In terms of movie critics, Roger Ebert is my favorite... so I do wish he would stop embarrassing himself with his strange compulsion to extend his criticism to video games. Really, he hasn't got a leg to stand on. Since he does not and (by his own declaration) will not ever play video games, what credence can he possibly have? It's like a movie critic who never watches movies.
What compels Ebert to keep poking this hornet's nest? Is it a love for attention? He already gets plenty of that. Is it sheer elderly crotchety-ness? Conceivably, though it's a disappointing idea. One of the things I admire about Ebert as a movie critic is that he is almost always willing to take a movie on its own terms. He will critique an action movie on whether or not it is a good action movie, not sneer at it for daring not to be an art film.
If only he would extend the same courtesy to games.
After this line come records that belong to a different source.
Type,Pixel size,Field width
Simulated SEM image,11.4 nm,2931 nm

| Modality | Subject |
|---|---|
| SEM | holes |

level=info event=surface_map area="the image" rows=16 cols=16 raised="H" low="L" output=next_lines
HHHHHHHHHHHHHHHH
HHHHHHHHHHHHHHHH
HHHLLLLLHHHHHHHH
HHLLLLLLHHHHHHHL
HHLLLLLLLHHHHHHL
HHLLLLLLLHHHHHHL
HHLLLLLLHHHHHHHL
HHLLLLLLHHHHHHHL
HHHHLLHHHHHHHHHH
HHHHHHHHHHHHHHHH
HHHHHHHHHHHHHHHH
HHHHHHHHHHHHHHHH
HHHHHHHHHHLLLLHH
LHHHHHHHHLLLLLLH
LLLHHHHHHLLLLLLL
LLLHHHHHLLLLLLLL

In any case, I like Tycho's statement on the Penny Arcade blog, regardless of the personal barbs directed at Ebert as a person (barbed words are Tycho's stock and trade, after all). Ebert is, of course, arguing in bad faith. He is setting the goalposts wherever he damn well pleases, whimsically defining the terms of the discussion as it suits him, and happily and unrepentantly speaking from a place of ignorance. Here's a good example from Ebert's essay:
One obvious difference between art and games is that you can win a game. It has rules, points, objectives, and an outcome. Santiago might cite a immersive game without points or rules, but I would say then it ceases to be a game and becomes a representation of a story, a novel, a play, dance, a film. Those are things you cannot win; you can only experience them.Translation: "I'm going to define a video game the way I want to define it, nyah nyah."
There are, as many have pointed out to him, countless games that are not about "winning" or "losing." They are about the experience. You don't play to win, anymore than you "win" by getting to the end of a book you're reading.
An honest discussion is one thing. Ebert is offering nothing of the sort, which is a pity. He's capable of better than that.